While the Disposable House Project included several artists over a period of time, what stood out for me was Samudra’s own set of ‘different energies’ that he brought into the project through the discourse on space and identity, and even in how the project was perceived as a ‘tour’, bringing to light that almost nomadic quality of life so rigorously shunned by civil society. ‘Stating house as a “settlement” is a pretension of civil society. The ideas around settlement, identity and history (whenever we write history, we are tempted to see it as our history and their history) are problematic as are ideas around nation and state. Assam and the other North East Indian states have been in turmoil for more than three decades on the issues of immigration causing a political and cultural identity crisis. The pseudo-settlement taught us intolerance towards a nomadic nature of life. So this phenomenal, performative and visually nosy move shocked many eye-witnesses in the city. Three years later, we are talking based on available documentation. But think of a bystander, a witness, a passerby, a spectator on the roadside in a city named Guwahati on that particular day. Think of that nameless, faceless spectator for whom it was a sudden encounter with extraordinariness on just another ordinary day. Five life-sized houses moving on the road, if nothing else, would have at least produced a moment of curiosity. Sometimes, a performance serves its purpose within a fraction of a moment,’ he says.
I completely agree. Watching the video of the project, I was struck by that, of how that ‘fraction of a moment’ really caught people unawares. It caught me too, twice – when a man riding pillion on a motorbike is busy trying to capture this on camera; and when, at a signal, a man peeks into the ‘window’ of one of the houses. And right there, you had the futility of capturing a moment and the power of living it. It was a telling reflection too of the physicality of space and the intangibility of the memory of that space. ‘Spatial experiences have a lot to do with my artistic practices. Only because of that spatial concern, I came to promenade theatre from the proscenium architectural closet. Theatre and performance are part of architectures. In certain nuanced times, house and home were interchangeably usable; likewise, body and house seems to do the same. From a small town in Assam to Santiniketan, then Baroda and New Delhi, the transformation of spaces caught my eyes. In this post-globalised state of being it is even more interesting, because we belong to a constantly shifting space in time,’ says Samudra.
The nature of performance art too, in India, belongs to a ‘constantly shifting space’ as it struggles to construct and deconstruct its own identity. ‘How public is public art? In one way we say that performance art is meant for all, and then we expect an expert viewing from a trained audience. We do not have a healthy environment for discourses. We do not have a trained spectator. Now, I do not know how to train a “spectator”… maybe doing is the only way,’ he says, and adds, ‘One more thing, we are highly affected by a lack of tolerance. We are not learned enough to tolerate the ideas of others. Every time a performance artist is forced to define “what is performance art”, it is a big pain. In fact, no other form of art is questioned each time it takes place. Existence itself could be a definition for performance, but we are not ready yet to accept this.’

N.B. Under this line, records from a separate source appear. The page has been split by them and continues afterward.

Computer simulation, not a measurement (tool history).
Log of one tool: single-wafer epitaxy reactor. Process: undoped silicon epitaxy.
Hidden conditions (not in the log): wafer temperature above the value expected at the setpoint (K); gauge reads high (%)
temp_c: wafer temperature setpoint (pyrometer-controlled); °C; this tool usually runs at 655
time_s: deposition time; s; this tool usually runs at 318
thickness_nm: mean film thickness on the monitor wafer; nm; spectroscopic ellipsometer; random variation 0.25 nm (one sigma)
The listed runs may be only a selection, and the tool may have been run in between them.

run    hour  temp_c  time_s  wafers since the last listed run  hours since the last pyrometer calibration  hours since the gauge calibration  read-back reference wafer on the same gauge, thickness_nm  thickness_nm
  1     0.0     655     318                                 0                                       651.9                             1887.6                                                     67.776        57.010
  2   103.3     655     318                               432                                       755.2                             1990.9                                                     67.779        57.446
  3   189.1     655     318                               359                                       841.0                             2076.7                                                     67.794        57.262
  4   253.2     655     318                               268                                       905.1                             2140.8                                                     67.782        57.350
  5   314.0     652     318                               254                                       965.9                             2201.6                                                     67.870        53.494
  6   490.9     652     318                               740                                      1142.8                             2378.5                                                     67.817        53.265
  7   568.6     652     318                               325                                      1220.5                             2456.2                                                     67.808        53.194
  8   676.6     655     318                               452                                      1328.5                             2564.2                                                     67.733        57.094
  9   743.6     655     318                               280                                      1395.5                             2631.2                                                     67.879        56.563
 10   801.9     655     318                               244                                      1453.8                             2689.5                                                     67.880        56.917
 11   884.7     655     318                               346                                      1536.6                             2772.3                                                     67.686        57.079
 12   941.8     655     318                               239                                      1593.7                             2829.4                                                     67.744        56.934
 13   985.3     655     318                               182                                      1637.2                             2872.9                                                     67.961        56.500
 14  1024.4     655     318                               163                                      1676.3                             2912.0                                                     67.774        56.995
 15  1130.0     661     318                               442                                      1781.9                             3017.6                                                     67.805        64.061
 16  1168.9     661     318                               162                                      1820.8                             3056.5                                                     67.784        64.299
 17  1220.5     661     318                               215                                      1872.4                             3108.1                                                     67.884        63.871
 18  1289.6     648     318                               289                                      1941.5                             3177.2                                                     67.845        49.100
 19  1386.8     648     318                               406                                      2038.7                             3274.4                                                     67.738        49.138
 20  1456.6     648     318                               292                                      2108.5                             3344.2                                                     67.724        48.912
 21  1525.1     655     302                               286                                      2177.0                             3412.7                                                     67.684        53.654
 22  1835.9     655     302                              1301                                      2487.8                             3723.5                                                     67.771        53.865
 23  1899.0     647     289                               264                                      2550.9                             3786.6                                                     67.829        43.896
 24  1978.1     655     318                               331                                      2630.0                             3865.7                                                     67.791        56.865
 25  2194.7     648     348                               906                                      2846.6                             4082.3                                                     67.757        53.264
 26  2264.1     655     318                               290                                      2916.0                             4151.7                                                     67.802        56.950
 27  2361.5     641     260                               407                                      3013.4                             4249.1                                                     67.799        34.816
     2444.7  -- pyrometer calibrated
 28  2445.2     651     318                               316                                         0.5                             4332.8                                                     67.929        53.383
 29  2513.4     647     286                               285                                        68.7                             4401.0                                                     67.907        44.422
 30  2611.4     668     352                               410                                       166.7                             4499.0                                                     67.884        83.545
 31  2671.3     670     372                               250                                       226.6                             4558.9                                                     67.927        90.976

Samudra echoes the sentiments of many, especially in the current jingoistic climate of morals and beliefs. But somewhere in the interview, when Samudra talks about his work, he says this: ‘I am also fond of nonsense. In all my works, many times, I deliberately keep a moment for nonsense. It gives me immense pleasure.’
As it would Lewis Carroll, too; and as it would do for us too, if we only stopped to see that sometimes it is the best state of mind to be in, whether one is talking about space, body, house or country. And that is Samudra’s biggest success that the Disposable House made (and makes) us stop.